Tyson has sharp, informed opinions on many issues: world trade, international markets, minimum wage, supply chains, underemployment, income inequality, and educational opportunity. One of the subjects that allows her to combine all these threads is “social innovation,” a catchall term for finding societal solutions through multiple and often market-based methods. Tyson believes social innovation and social impact are having their heyday at Cal. Never before have there been so many courses, research projects, and student and faculty efforts devoted to projects aiming to spur social and economic improvement. To point to this phenomenon, the university is launching a campaign this fall called “Innovation for Greater Good: What Can Berkeley Change in One Generation.” The Blum Center sat down with Professor Tyson to talk about the history of social innovation at Cal and where it is moving.

Why did you start the Global Social Venture Competition back in 1999? What in the campus or general environment prompted you to create a social innovation contest for MBA students?

Berkeley was really ahead of its time in supporting socially minded entrepreneurs. This makes sense because the university has always been a progressive place that attracts forward-thinking, diverse students—students with backgrounds that enable them to see societal challenges that aren’t being effectively addressed by either the government or business sector. The impetus for the competition really came from the students. Remember, these were the days of the anti-globalization movement and the beginning of triple bottom line investing. Our MBA students were really fascinated by the new spate of companies that aimed to sustainably support people, environment, and profit. The very name of the competition made the students’ intentions clear. “Global” was used because students wanted their solutions to have international application. “Venture” connoted something new, something risky and creative. And “social” indicated challenges unaddressed by government or the private marketplace. Goldman Sachs had just gone public and had created a foundation, which liked our competition idea and agreed to fund it. Sixteen years later, the Global Social Venture Competition is global itself. The competition brings together a significant network that receives about 600 entries annually from close to 40 countries. Finalists have included social enterprise stars like Husk Power, Revolution Foods, and d.light design.

What has changed in the environment and among the students since the contest began?

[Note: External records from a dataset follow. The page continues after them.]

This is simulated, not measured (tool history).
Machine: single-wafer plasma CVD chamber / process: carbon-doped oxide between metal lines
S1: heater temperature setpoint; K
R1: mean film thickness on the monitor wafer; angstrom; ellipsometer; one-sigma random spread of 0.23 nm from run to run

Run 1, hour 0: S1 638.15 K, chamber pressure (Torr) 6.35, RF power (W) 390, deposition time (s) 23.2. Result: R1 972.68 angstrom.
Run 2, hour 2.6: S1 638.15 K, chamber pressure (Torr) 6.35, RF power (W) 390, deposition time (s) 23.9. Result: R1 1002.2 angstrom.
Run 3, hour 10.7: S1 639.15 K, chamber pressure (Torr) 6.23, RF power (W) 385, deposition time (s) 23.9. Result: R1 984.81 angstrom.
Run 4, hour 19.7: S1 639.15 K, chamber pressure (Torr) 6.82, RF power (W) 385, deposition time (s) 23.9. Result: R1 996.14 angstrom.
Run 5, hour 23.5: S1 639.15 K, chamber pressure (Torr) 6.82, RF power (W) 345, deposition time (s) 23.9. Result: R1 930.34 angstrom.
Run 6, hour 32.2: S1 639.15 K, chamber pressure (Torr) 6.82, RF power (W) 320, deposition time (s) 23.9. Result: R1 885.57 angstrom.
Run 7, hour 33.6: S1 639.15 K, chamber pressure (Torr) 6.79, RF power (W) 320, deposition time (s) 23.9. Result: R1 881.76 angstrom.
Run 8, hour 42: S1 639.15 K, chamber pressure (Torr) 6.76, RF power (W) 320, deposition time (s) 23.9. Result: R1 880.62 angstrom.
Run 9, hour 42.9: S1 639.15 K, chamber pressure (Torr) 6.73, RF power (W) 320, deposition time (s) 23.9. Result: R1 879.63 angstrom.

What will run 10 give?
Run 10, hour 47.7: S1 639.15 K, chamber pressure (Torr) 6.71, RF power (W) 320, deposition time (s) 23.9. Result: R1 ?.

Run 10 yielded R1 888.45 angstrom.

I think there’s more emphasis on technological innovations and solutions. The rapid growth of digital technologies and mobile phones has made it easier for organizations to get to the populations they want to serve. The students who are coming to Cal today really get this and want to use technology for social impact. There are also more students coming into the social impact area with engineering backgrounds. They want to be innovators and they want to team up with students from other disciplines—from business, computer science, data analytics, behavioral economics, and social psychology—to form their own organizations while still at Cal. What we’re seeing is the startup culture blossoming and bearing fruit at the university. It’s very exciting to think about where all of this will lead. The other thing that has changed in the last 15 years is the increase in funding options for the research and development of social impact projects. Social innovation students today need more knowledge about financing and the availability of contests, foundations, and venture capital sources. We are working to give them that knowledge.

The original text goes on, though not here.